Yale N. Patt, professor in the Department of Electrical and Computer Engineering at The University of Texas at Austin's Cockrell School of Engineering, has been recognized for his tremendous body of work in microarchitecture with four papers co-authored by he and his students selected as part of the ten award winners of the inaugural Micro Test of Time Award in 2014. The Micro Test of Time (ToT) Award recognizes the most influential papers published in past Micro conferences that have had significant impact in the field.

The award is sponsored by the IEEE Computer Society Technical Committee on Microprogramming & Microarchitecture (TCuARCH). TCuARCH "addresses all aspects of microarchitecture including but not limited to high performance and low power processors (superscalar, VLIW, multithreading, multi-core, vector, etc.), memory hierarchies, compiler optimization, and instruction-level parallelism. The TC sponsors workshops, tutorials, and conferences, including the flagship International Symposium on Microarchitecture (MICRO)."

This first award recognizes the 10 most influential papers published during the first 25 years of the conference, between 1968 and 1992. They were selected from among all 544 papers published in Micro during that period. In the future, one paper will be selected each year from papers published between 18 and 22 years ago

The 10 papers selected for this first year of the award are:

Micro Year Paper Title Authors
Micro 1978 Microprogrammed Implementation of A Single Chip Microprocessor Skip Stritter, Nick Tredennick
Micro 1981 Some Scheduling Techniques and An Easily Schedulable Horizontal Architecture for High Performance Scientific Computing B. Ramakrishna Rau, C. D. Glaeser
Micro 1982 MIPS: A Microprocessor Architecture John Hennessy, Norman Jouppi, Steven Przybylski, Christopher Rowen, Thomas Gross, Forest Baskett, John Gill
Micro 1985 Critical Issues Regarding HPS, A High Performance Microarchitecture Yale N. Patt, Stephen W. Melvin, Wen-Mei Hwu, Michael C. Shebanow
Micro 1985 HPS, A New Microarchitecture: Rationale and Introduction Yale N. Patt, Wen-Mei Hwu, Michael Shebanow
Micro 1988 Hardware Support for Large Atomic Units in Dynamically Scheduled Machines Stephen W. Melvin, Michael C. Shebanow, Yale N. Patt
Micro 1991 Two-Level Adaptive Training Branch Prediction Tse-Yu Yeh, Yale N. Patt
Micro 1992 Effective Compiler Support For Predicated Execution Using the Hyperblock Scott A. Mahlke, David C. Lin, William Y. Chen, Richard E. Hank, Roger A. Bringmann
Micro 1992 Code Generation Schema for Modulo Scheduled Loops B. Ramakrishna Rau, Michael S. Schlansker, P. P. Tirumalai
Micro 1992 Executing Compressed Programs on An Embedded RISC Architecture Andrew Wolfe, Alex Chanin

Prof. Yale Patt holds the Ernest Cockrell, Jr. Centennial Chair in Engineering in the Cockrell School of Engineering at The University of Texas at Austin. He also holds the title of University Distinguished Teaching Professor. He has received a number of awards for his research and teaching, most notably the highest honor in his specialty, computer architecture, the 1996 IEEE/ACM Eckert-Mauchly Award, "for important contributions to instruction level parallelism and superscalar processor design," and the highest honor in computer science education, the 2000 ACM Karl V. Karlstrom Outstanding Educator Award.
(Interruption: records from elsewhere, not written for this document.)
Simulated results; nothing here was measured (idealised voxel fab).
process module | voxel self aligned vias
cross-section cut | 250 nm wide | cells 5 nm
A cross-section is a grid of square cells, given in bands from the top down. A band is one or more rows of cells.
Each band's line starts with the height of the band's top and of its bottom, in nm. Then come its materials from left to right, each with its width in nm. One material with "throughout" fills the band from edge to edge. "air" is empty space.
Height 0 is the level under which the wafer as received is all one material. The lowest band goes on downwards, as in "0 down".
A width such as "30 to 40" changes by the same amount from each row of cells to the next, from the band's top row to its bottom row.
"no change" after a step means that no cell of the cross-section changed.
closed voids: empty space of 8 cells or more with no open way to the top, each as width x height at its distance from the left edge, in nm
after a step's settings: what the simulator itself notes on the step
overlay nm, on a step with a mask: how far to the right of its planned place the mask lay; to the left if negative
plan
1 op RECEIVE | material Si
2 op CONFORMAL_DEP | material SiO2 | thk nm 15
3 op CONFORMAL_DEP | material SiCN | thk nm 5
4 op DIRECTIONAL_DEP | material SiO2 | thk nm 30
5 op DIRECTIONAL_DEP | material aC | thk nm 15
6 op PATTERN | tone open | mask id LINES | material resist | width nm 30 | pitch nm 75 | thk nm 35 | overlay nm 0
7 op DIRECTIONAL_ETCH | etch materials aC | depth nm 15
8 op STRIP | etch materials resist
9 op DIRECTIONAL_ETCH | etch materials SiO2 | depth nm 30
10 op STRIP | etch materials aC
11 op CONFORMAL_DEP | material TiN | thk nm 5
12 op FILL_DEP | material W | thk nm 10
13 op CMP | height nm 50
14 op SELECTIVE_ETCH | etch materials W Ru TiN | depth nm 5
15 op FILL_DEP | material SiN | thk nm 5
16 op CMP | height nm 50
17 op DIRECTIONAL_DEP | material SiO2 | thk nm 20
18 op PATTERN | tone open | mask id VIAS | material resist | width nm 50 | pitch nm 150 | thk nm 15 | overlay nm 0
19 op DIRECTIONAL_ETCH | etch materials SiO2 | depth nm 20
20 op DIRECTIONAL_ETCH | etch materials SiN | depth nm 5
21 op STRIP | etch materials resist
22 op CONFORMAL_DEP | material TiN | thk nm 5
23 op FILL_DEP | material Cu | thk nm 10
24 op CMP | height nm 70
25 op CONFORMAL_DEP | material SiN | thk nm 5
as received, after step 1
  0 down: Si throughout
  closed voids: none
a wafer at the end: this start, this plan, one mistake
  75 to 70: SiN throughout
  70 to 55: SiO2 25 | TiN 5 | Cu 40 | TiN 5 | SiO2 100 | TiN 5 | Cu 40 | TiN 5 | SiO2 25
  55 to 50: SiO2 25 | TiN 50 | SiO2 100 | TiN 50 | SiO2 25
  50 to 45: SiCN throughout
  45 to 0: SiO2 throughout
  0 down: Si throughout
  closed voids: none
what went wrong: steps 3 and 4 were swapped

Among the other awards he has received are the 1995 IEEE Emannuel R. Piore Medal, the 1999 IEEE W.W. McDowell Award, the 2005 IEEE Charles Babbage Award, the 2011 IEEE B. Ramakrishna Rau Award, and the 2013 IEEE Computer Society Harry H. Goode Memorial Award.

Prof. Patt was elected to the National Academy of Engineering in 2014, among the highest professional distinctions bestowed upon an engineer.